My relative in the nursing home could comply with those requirements without suffering an "undue burden." The Wisconsin law, on the other hand, would be too high a hurdle for her.

Posted by: Patrick_M | February 24, 2011 1:59 PM | Report abuse

@johnmarshall5446, who asked, "Exactly how can you disenfranchise someone who has a legitimate right to vote by asking them to prove their identity?" A reasonable question.

You can disenfranchise someone from voting by requiring them to provide identification by some means which is an unreasonable burden for them to provide. Now, what constitute a reasonable burden of proof becomes the argument, and the arguments on both sides of that question have been (sometimes vociferously) argued on these pages. Perhaps we can agree that discriminatory literacy tests and poll taxes are unreasonable (actually, unconstitutional) barriers to voting, whereas some sort of identity proof is not. But this is a question of "degree," not of "kind."

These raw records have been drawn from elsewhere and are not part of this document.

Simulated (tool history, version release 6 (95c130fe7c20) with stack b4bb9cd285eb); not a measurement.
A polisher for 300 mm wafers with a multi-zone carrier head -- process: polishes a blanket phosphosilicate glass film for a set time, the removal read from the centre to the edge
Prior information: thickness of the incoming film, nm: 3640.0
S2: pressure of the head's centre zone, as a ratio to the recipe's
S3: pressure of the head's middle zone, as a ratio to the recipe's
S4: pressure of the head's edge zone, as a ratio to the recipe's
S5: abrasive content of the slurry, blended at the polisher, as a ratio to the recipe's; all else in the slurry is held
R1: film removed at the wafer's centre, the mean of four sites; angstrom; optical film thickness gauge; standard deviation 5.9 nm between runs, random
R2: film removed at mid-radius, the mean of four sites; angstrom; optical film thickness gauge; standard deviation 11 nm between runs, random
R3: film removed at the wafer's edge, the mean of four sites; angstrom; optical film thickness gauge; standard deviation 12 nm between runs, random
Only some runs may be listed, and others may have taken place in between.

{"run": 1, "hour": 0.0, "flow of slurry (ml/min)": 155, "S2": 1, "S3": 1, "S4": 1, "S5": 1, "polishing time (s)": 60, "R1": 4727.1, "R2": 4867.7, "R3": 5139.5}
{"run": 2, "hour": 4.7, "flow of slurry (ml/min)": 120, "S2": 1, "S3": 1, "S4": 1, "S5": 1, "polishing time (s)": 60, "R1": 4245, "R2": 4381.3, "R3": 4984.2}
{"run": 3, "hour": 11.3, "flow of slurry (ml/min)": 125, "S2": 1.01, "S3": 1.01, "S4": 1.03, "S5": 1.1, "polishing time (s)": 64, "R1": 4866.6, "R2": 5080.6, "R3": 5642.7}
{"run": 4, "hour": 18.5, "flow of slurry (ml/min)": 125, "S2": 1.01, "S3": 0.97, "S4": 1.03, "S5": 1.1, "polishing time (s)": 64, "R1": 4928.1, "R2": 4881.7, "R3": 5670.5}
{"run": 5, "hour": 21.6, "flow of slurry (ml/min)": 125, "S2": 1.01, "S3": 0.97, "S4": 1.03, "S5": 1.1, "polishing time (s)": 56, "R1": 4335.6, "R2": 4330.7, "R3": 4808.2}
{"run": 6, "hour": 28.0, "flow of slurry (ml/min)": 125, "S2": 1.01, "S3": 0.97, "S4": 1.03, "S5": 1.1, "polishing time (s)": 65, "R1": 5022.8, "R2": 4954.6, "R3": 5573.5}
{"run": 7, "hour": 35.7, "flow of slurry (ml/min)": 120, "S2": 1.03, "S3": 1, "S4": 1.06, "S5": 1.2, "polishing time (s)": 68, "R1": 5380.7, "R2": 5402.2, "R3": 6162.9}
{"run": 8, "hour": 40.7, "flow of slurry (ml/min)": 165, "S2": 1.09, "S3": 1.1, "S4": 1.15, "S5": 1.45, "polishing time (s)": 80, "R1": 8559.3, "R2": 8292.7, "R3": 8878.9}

But rather than exhausting ourselves over this significant question, I think that the OTHER questions I asked are important, too, and the answers to all, taken together, help provide a solution. If there IS no evidence of voter fraud which justifies a change of rules, then apparently we should be in "if it ain't broke, don't fix it" mode, and current ID proof is sufficient. Gov. Walker wants to change the law. Has he proved it hasn't worked? Has he proved that his solution is better? I don't know, which is why I asked my questions.

I suspect we may come down on opposite sides of this issue, but I thank you nonetheless for not ranting.

Posted by: post_reader_in_wv | February 24, 2011 2:01 PM | Report abuse

illini:

You missed it, and I did not make it clear. I was quoting Patrick in the post above that one.

You and I have no disagreements.

Posted by: johnmarshall5446 | February 24, 2011 2:04 PM | Report abuse

The rich who own the republican party are VERY,VERY smart.
divided the large group(workers) by pitting them again each other, making smaller groups, and use them to held you pick themselfs off, group by group.
the smart get richer
an the dumb get poorer.

Posted by: dv1236 | February 24, 2011 2:09 PM | Report abuse

"Does the comparison of the difficulties in these voting patterns mean that the state is disenfranchising voters, and/or that the state should be legally required to provide transport?"

No, I don't think the state has any "legal" requirement to provide "transport" to people in rural areas whose polling places are distant. I am not concerned about what is legal or not legal in this discussion, I am simply addressing the validity of the argument that a tight id restriction will discourage certain segments of society that traditionally lean Democratic from participating in elections.

Take a look at the data in this study from the University of Wisconsin-Milwaukee Employment and Training Institute, about the persons who do not currently meet the requirements of the law:

http://www.brennancenter.org/page/-/d/download_file_50902.pdf

There simply is no evidence to support your statement that "The poor are in fact MORE likely to have a photo ID than some other classes...." The statistics show that the poor, the elderly, and students are the least likely persons to possess id that meets the very tight restrictions of the proposed law in Wisconsin.

Posted by: Patrick_M | February 24, 2011 2:16 PM | Report abuse

Based on the idiotic, made up stuff coming from "johnmarshall" on this thread, the real John Marshall, who established the principal of judicial review (another shibboleth of rightwing nutjobs), is spinning in his grave.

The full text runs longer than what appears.